In managing stress, you must take the initiative to set healthy boundaries.
Realize what you can and can not do. For example, if you need to get up early, don’t overextend yourself by making obligations that will get you home too late or in bed too late.

Sleep is so important in fighting stress.
Turn off the phone and other media 1 hour before going to bed. The blue light keeps you awake.

Don’t forget to take time to take care of yourself. Ivan Hernandez said something powerful and profound to me. He makes 2 hours for self care every day. That is self care without guilt or apology. That may or may not include going to the gym, but no matter what, he makes sure to get it in. Do you make time for yourself?  Please share with the group how you arrange your schedule to fit self care.

My Real Boss

I once had a job that I dreaded because it was so boring. I prayed to be delivered from that job. I got my answer and it was not what I expected. I read in the Bible that I was to do my work like I was working for the Lord. I knew God was speaking to my heart.

It was a nice place to work and I was glad to have a job. The problem was that I felt a mental restraint. My boss had me filing what they called white stuff. It was a massive pile of papers with very little information written on them and these one liners all had to be filed. Later, they decided that it was unnecessary and threw most of it in the trash. The other employees had the job of filing the serious documents and I was able to join them after the white stuff was eradicated. They really had a bond and whenever the boss was away they would sit around and swap stories. I remember how they laughed and divulged secrets. I rarely joined them because I realized that being accepted by them was not more important than being faithful to my real boss. When our supervisor would return, the group would disperse and look fully committed to the work. I continued filing at the same pace and tried to block out the feeling of nervousness I felt by her presence. I still thought of her as a tough boss.

I was only a freshman in college when I started that job. By my sophomore year, it was apparent that I was different. My faith had grown and my innocence seemed to be preserved. My supervisor seemed to dislike my obscurities and decided to make things more awkward when she gave me lewd lingerie for my birthday. A few chuckles by my colleagues only confused the matter further. I could only conclude that my stand on sexual purity was the talk of the office.

Not much longer, she approached me like she didn’t believe I worked hard enough. I did not try to defend myself, but I honored God by choosing to show nothing but respect. She did not see that I was commitment when she was away. I made sure that I had a consistent pace whether she was around or absent. Integrity is so important and I wasn’t consistent just to make her happy but to make God happy. One morning she decided she was going to push me harder and harder. She pushed until my fingers were bleeding. She looked proud of the accomplishments, but a few days later I was fired.

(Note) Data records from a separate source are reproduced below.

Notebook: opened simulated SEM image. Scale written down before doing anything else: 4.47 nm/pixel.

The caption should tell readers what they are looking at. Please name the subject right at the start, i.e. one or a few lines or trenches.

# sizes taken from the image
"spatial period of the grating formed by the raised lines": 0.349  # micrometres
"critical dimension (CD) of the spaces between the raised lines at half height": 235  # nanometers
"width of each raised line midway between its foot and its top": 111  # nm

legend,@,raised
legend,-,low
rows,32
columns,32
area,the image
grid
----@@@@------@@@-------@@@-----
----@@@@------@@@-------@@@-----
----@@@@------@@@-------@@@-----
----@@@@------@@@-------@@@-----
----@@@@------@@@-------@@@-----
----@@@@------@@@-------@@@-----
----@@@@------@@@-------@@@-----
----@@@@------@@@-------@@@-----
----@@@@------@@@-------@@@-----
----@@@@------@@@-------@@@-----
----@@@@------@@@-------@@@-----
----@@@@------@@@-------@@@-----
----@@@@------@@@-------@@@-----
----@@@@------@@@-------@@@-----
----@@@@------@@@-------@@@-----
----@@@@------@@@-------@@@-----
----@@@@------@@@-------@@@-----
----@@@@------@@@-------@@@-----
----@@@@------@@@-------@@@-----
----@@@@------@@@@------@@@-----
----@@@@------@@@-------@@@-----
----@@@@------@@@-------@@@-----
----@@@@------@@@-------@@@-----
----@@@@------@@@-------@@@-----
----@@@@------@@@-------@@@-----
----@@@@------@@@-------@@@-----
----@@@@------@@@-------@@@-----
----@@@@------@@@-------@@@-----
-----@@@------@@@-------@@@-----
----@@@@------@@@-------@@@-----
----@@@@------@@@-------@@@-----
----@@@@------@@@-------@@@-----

At the moment she fired me, I was very upset.  I was going to confront her, so I got dressed and headed out, but I stopped myself at the bottom of the steps.  My original thoughts were to bust into that office and challenge them…crazy right. But I stopped myself at the bottom of the steps.  I sat on the steps at my dorm and began to melt. I spoke to God saying “I did what you said and I honored you in my work. How could this happen?”

That broken state I was in only lasted a moment because at that very moment something miraculous happened. My dorm director walked up to me and said, “I need help around here, could you work for me?” I had not spoken with anyone about the conversation I just had with my supervisor.   I knew it was my real boss that sent her. Immediately, I accepted her offer. God was faithful and I was glad that I trusted Him while working in a tough position. He turned things around. That new job was gift the best  because it was one of the best jobs that I ever had.

Have your plans ever clashed with an employer’s? How do you work through difficult situation?

Using A Planner

I’m not an organization expert or planner guru. This is not an advertisement. This is for people who are looking for wisdom regarding planning.

Planning is for the wise and the strong. It is also for the weak and faint at heart. In grade school, I had problems focusing. After almost an entire year of fun and games from the back of the class, the teacher finally contacted my mother to tell her of our failure. It was a failure to complete assignments, a failure to determine how much I had grown, and a failure to succeed in making me third grade ready. She could not allow me to ascend to the next level if I was not proficient in the basics. That year I made an amazing discovery and realized that I was easily distracted. It was a wake up call and I understood all that I could loose if I did not focus. Planning is my way of making sure I’m remaining focus.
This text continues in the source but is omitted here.